Question

factors and multiples: section a checkpoint 1. what are the possible side lengths of a rectangle with area 10 square units? draw an example of each possible rectangle on the grid.

Explanation:

Step 1: Recall the formula for the area of a rectangle

The area of a rectangle is given by the formula $A = l\times w$, where $A$ is the area, $l$ is the length and $w$ is the width. Here, $A = 10$ square units. So we need to find pairs of positive integers $l$ and $w$ such that $l\times w=10$.

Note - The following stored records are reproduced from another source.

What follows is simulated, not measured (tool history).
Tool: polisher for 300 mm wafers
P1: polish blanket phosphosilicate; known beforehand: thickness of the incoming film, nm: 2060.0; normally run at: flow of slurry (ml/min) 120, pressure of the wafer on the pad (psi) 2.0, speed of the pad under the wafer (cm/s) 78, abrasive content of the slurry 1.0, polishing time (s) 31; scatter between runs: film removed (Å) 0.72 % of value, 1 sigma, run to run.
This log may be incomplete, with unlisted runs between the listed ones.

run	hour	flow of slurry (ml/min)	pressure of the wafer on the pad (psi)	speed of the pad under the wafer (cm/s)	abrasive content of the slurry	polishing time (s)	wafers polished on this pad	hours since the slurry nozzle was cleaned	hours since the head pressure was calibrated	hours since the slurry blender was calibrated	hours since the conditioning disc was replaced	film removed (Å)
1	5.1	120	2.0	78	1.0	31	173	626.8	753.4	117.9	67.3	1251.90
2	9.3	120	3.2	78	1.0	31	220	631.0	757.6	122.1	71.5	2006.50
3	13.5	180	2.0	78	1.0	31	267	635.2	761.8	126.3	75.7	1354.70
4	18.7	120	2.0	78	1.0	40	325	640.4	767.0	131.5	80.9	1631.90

Step 2: Find the factor pairs of 10

We start by finding the factors of 10. The factors of 10 are the numbers that divide 10 without leaving a remainder.

• When $l = 1$, then from $l\times w=10$, we have $1\times w = 10$, so $w = 10$.
• When $l=2$, then $2\times w = 10$, and $w=\frac{10}{2}=5$.
• When $l = 5$, then $5\times w=10$, and $w = \frac{10}{5}=2$.
• When $l=10$, then $10\times w = 10$, and $w=\frac{10}{10} = 1$.

For drawing the rectangles:

• For the pair (1, 10): Draw a rectangle that is 1 unit long (in terms of the grid squares) and 10 units wide (or vice - versa).
• For the pair (2, 5): Draw a rectangle that is 2 units long and 5 units wide (or vice - versa).

Answer:

The possible side - length pairs (length and width) of the rectangle with an area of 10 square units are (1, 10), (2, 5), (5, 2), (10, 1).